Even in their willful misreading of the film, which they wish to memorialize
through their web stalking (even on their blackberries), this historic
script is being materialized. By accusing the film of minimising the numbers
of dead, and not according special status to the Pandit dead, or minimizing
their tragedy, they hope that Jashn-e-Azadi would be pushed into a life on
the fringes of jehadi propaganda, whose CDs could then be regularly seized
by Indian Police to show their active involvement in the fight against
terrorism. To return to Raul Hilberg, and his monumental work (which even
Zionist Historians refer to), in popular telling he was tarred with the same
number-brush, accused of robbing the dead of their special status. If you
accuse someone of trifling with Human tragedy, what you are trying to do is
to warn off that 'open minded' soul to close his or her mind.
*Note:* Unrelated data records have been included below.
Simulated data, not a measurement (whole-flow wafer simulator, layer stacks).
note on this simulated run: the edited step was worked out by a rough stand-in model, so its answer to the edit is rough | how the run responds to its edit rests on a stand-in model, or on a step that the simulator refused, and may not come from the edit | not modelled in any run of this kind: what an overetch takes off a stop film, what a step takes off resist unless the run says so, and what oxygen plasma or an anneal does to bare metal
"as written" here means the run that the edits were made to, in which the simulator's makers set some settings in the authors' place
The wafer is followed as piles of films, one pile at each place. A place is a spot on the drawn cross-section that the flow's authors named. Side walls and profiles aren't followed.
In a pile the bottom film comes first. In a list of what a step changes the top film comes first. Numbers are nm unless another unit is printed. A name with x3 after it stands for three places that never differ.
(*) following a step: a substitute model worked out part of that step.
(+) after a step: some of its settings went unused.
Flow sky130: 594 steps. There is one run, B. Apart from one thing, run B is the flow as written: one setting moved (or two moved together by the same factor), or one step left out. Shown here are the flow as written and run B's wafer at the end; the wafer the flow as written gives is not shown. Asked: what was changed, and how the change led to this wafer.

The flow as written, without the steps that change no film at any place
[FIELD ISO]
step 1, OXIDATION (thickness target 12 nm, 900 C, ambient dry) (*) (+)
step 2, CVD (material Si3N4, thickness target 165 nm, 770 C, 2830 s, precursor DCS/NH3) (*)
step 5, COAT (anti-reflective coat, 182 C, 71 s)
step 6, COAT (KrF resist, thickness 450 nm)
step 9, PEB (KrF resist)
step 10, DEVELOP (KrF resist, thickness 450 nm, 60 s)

To reach for my editing pride – let me go over some numbers that concern KPs
in the film. They appear just before the intermission (if somebody really
wants to know, I can recall for you the reasons for this placement), and I
quote the script :

[[BEGIN QUOTATION FROM THE FILM]]
A village of absence: Haal village

Txt Caption 3A:
In the volatile 1990 uprising, Kashmir's Pandit minority became vulnerable
to a sharp religious polarization.
Almost 200 Hindus were brutally killed by extremists.

Subtitles:
Is Piarey Hatash at home?
Could I speak with him?
Bade Papa there's a phone for you?

Greetings!
I'd spoken with you, about your poem …
"Brothers our address -
"So brothers our address is lost
Where do we look for our own, that place is lost
What we gazed upon with love all our years
That shelter is locked, our home is lost …

Txt Caption 3B:
The Government let it be known it was unable to guarantee their safety, and
encouraged them to leave.Over the next year, nearly 160,000 Pandits fled the
valley.


txt: Haal
 South Kashmir

 Summer 2004

[[END FILM QUOTE]]

200 is the number of dead in the year 1990-91, the year of their first
exodus, and this is important, it does not say a total of 200 Pandits dead
till 2007. (In fact the graphic in the film actually omits to mention the
number of Muslim dead for that period: that is an omission that someone from
the valley should point out!). But unlike what the number twisting ARKP
would have people believe (without seeing the film), we simply wanted to
point out the reality behind the perception in the minds of the minority
about the struggle for Azadi in the valley. When we later return to the KPs
exile in the film, we pose a question for the movement in the valley, which
should be an uncomfortable question for our imagined "puppet masters"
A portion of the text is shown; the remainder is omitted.